Mining output, meanwhile, fell a sharp 2.3% last month because of persistent woes in the energy and coal sectors.
TD Securities economist Millan Mulraine called the overall report “encouraging” but said the economy looked far from robust. “With the strong gains in utility production likely to be unsustainable and the rebound in the manufacturing sector looking vulnerable, the outlook for the industrial sector appears to be quite weak—particularly given signs of some softening in underlying domestic momentum,” Mr. Mulraine said in a note to clients.
The overall picture suggests underlying economic growth is still subdued nearly seven years after emerging from recession. Capacity use—a measure of how much industries are making as a share of potential output—ticked up half a percentage point last month to 75.4%. But that was still 4.6 percentage points below the historical average, showing that slack remains across the economy.
Industrial production fell 1.1% in the 12 months through April. Manufacturing output grew 0.4% over the year, as did utility output. Mining output declined 13.4%.
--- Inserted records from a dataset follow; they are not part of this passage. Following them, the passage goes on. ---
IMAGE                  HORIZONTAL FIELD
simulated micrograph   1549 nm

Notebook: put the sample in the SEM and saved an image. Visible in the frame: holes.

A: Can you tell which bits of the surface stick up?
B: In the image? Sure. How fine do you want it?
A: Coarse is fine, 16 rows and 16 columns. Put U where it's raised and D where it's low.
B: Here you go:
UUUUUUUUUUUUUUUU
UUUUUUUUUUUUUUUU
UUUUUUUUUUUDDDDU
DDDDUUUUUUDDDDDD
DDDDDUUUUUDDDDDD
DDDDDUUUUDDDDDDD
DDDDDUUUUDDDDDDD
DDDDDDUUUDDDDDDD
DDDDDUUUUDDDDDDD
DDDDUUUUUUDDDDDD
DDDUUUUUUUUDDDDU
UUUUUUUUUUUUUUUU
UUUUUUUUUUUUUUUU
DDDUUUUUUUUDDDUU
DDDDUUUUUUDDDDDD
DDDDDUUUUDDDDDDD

Overall output had fallen broadly since last summer. Factories cut back production because of weak demand for products, as the strong dollar drove up the price of U.S. exports in foreign markets, and weak global demand cut into sales. Drilling in the energy and coal sectors has fallen sharply, affecting mining and factory output.
Nonetheless, the economy appears poised for stronger, though still modest, growth this spring, due largely to a rebound in oil prices this year and a weakening of the dollar against other currencies.
The economy grew at just a 0.5% annual rate in the first quarter. Many private-sector forecasts expect growth to rebound to between 2% and 2.5%, annualized, in the current quarter. The Atlanta Federal Reserve estimates growth of 2.8%.